Power Factor Correction Benefits

[bgl2010]

Hi,

I have read that one of the benefits to increase the power factor through capacitor banks is the reduction of technical losses.

Here is my doubt, if I have a comercial kWh-kW meter in medium voltage and it's metering the active energy of a facility with a medium voltaje transformer (500 kva) and low pf (0.7), hence the technical losses in the transformer and all the conductor are been metered. If I install a capacitor bank, in the low voltage side of the transformer, that rise the power factor to (0.95) will this effect the amount of energy active energy in the meter.

My concern is that since the capacitor will only reduce the reactive component of the total current, and the reactive component is not in phase with the transformer and conductors resistents, the active energy should not be effected.

Regards.

 

[rbulsara]

See thread238-277959.

Yes, active "power" is not affected. What is technical losses? Only losses affected are copper losses that is I^2*R.

Rafiq Bulsara

http://www.srengineersct.com

 

[waross]

Simple example;
Reactive current 3 Amps.
Active current 4 Amps.
Total current 5 Amps.
If you correct the power factor to unity the total current will be reduced from 5 Amps to 4 Amps.
Your I²R losses in the transformer will be reduced by a factor of 16R/25R or 36% in this example.
The power factor in this example is 80%. The I²R losses in the transformer will depend on the power factor.
Before you get too excited, the I²R losses are only part of the losses in the transformer.
The transformer may be 95% efficient. By correcting the power factor you may be saving 36% of part of 5%.
BTW I don't know what technical current is. Do you have another word for "technical" or can one of our multilingual members comment? This may be a "Lost in translation" issue.

Bill
--------------------
"Why not the best?"
Jimmy Carter

 

[bgl2010]

"Reactive current 3 Amps.
Active current 4 Amps.
Total current 5 Amps.
If you correct the power factor to unity the total current will be reduced from 5 Amps to 4 Amps."

Hi waross,

But why in first place you have to use the 5 Amps. to calculate the losses (I^2R). I thought that only the active current was in phase with R, so before and after the power factor improvement the current to calculate the loss should be the active current (4 Amps.)

Regards.

 

[desrod]

Hi waross
Technical losses are losses associated with the process of generating, transmitting and distributing electricity over non perfect devices.

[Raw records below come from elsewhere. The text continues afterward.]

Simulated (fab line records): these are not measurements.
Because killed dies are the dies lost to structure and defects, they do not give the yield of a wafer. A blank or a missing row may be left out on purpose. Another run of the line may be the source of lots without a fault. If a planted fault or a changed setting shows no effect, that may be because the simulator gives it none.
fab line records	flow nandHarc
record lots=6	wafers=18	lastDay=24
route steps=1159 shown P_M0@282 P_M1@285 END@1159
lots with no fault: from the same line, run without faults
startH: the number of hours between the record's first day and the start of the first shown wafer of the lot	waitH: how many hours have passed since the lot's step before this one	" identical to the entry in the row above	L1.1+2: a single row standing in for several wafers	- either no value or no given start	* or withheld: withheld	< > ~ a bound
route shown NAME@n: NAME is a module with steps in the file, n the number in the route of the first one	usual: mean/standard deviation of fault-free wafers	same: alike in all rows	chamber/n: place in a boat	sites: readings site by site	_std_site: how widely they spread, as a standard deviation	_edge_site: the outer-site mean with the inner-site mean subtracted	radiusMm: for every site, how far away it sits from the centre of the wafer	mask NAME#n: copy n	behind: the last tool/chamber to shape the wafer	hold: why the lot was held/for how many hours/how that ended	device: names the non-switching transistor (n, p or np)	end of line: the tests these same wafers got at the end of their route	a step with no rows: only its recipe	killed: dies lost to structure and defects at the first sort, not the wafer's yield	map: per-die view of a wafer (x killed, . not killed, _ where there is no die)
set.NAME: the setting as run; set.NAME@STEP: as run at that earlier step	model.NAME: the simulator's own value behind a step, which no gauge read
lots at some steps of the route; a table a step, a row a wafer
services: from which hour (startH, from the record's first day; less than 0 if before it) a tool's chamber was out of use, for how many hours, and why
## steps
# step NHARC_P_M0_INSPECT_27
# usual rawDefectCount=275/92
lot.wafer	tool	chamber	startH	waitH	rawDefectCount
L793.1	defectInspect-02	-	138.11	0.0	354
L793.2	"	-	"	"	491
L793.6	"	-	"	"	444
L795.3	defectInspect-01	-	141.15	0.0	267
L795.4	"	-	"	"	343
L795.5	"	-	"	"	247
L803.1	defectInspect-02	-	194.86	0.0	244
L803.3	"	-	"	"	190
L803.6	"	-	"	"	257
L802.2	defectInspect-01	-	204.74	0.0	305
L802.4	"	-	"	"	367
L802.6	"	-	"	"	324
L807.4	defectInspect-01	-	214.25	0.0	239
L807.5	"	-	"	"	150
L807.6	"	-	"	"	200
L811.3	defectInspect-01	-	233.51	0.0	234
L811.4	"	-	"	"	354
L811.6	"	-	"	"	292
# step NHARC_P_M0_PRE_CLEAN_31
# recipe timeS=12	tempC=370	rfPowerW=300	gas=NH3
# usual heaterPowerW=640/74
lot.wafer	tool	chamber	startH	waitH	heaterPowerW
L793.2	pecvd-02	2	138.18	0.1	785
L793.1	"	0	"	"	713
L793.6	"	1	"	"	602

It is in opposition with non technical losses that are related with human factors like using electricity by tapping on the wrong side of the meter, bypassing the meter, not paying the bills etc.

In some countries non technical losses are up to 30%....and technical losses are kind of irrelevant.
I heard of distribution transformers overloading from such unauthorized electricity usage.

 

[stevenal]

Resistance is not sinusoidal quantity that has any kind of phase relationship with a sinusoidal current flowing through it. The full magnitude of the current causes the I^2*R loss.

For a pure resistance, the voltage drop across the resistance is in phase with the current through it no matter what the rest of the circuit looks like.

 

[rbulsara]

bgl2010:

Just two points:
1. PF correction does not change real power consumed by the load.
2. The current I in the R of your transformer will see total "apparent" amps. Taking Bill's example, it is 5 amps before the correction and 4 amps after the correction. The reduction in losses is only the difference between those two I^2*R values.

If this is far too confusing, I am afraid this forum cannot be a substiture for a formal electrical engineering course. Perhaps you can look up some text books or even do a careful web search. Not everything posted on internet is accurate though, so review with a good electrical friend or a sr. engineer where you may be working.

May be drawing a circuit diagram and phasor diagrams would help.


Rafiq Bulsara

http://www.srengineersct.com

 

[electricpete]

waross:"Reactive current 3 Amps.
Active current 4 Amps.
Total current 5 Amps.
If you correct the power factor to unity the total current will be reduced from 5 Amps to 4 Amps."

desrod: But why in first place you have to use the 5 Amps. to calculate the losses (I^2R). I thought that only the active current was in phase with R, so before and after the power factor improvement the current to calculate the loss should be the active current (4 Amps.)

I agree with comments from the others. And yes it is basic but I will take a stab to explain.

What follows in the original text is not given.